Every $\mathbb{Q} $ - vector space V $\neq 0$ is not free over subring $\mathbb{Z} \subset \mathbb{Q}$.

Question

This question was asked in my module theory assignment and I need help in proving it.

Every $\mathbb{Q}$-vectorspace $V \neq 0$ is not free over the subring $\mathbb{Z} \subseteq \mathbb{Q}$.

I assumed that V is free over $\mathbb{Z}$ in hope of getting a contradiction. So, there exists a set {$ a_1,..., a_n$} all in $\mathbb{Z}$ such that $v= a_1 x_1 +... + a_n x_n$, {$v_1,..., v_n$} $\in V$.

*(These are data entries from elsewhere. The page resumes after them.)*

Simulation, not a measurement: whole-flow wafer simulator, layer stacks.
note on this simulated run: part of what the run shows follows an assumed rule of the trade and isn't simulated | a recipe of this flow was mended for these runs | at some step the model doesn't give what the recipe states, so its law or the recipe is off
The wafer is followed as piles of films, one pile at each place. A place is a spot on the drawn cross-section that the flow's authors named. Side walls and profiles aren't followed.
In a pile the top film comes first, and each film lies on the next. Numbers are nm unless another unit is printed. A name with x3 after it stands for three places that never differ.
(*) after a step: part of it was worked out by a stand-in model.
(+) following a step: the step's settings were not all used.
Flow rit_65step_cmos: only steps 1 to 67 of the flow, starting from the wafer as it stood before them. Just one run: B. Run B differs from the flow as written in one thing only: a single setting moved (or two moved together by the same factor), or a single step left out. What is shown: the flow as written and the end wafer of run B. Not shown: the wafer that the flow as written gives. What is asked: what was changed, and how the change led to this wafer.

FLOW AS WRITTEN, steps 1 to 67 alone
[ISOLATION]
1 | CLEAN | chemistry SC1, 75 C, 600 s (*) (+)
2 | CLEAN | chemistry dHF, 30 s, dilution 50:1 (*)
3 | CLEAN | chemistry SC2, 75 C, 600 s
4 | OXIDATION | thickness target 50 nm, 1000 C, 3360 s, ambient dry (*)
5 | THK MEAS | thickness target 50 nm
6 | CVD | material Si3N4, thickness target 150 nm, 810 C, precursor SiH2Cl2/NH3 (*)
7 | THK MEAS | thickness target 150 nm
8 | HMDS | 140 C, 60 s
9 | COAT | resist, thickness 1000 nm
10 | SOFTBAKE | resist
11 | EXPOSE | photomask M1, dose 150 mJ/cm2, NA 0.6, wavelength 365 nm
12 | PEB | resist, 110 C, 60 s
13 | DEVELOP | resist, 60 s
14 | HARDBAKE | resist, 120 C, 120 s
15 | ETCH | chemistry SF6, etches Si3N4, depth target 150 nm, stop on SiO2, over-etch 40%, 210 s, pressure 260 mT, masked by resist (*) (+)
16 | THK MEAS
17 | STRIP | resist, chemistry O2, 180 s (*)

I am not able to find a contradiction as I am unable to proceed foreward. All I can say is that V is now not a vector space as $\mathbb{Z} $ is not a field.

Can you help me completing the proof?

Answer 1

Dietrich Burde essentially already proved the result. Here are some more details. First we show the claim for finite vector spaces. So let $V$ be a finite-dimensional $\mathbb{Q}$ vector space, $n=\dim_\mathbb{Q} V$. Suppose $V$ was free as a $\mathbb{Z}$-module, then $\mathbb{Q}\subset V=\mathbb{Q}^n$ is a submodule of a free $\mathbb{Z}$-module hence it is itself free. But $\mathbb{Q}$ is not free as a $\mathbb{Z}$-module, since any two rationals are linearly dependent and clearly $\mathbb{Q}$ is not generated by one rational as a $\mathbb{Z}$-module.

To deal with the infinite dimensional case it should suffice to write $V$ as the union of its finite-dimensional subspaces.

Answer 2

Every $\mathbb{Q}$-vector space $V$ is divisible as an abelian group: for every $x\in V$ and every nonzero integer $n$, there exists $y\in V$ such that $ny=x$.

Claim. No nonzero free abelian group is divisible.

Indeed, if $G$ is a divisible abelian group, then the only homomorphism $G\to\mathbb{Z}$ is the trivial one, so $\mathbb{Z}$ cannot be a homomorphic image of $G$. But $\mathbb{Z}$ is a homomorphic image of every nonzero free abelian group.

Answer 3

Consider a $\mathbb Q$-vector space $V\neq0$ and suppose, toward a contradiction that it is free over $\mathbb Z$, say with basis $B$. Consider any basis vector $b\in B$. Since $V$ is a $\mathbb Q$-vector space, we can consider the element $\frac12b$ of $V$, and we can express it as a $\mathbb Z$-linear combination $\sum_in_ib_i$ of some elements $b_i$ of $B$ (possibly including $b$ itself as one of the $b_i$'s). So we have a linear dependence relation $b-\sum_i2n_ib_i=0$ among the basis vectors $b$ and $b_i$, in which the basis vector $b$ has coefficient $1$ (if $b$ is not among the $b_i$'s) or $1-2n_i$ (if $b=b_i$). In any case, the coefficient of $b$ is odd and, in particular, not $0$. That contradicts the fact that a basis $B$ has to be linearly independent.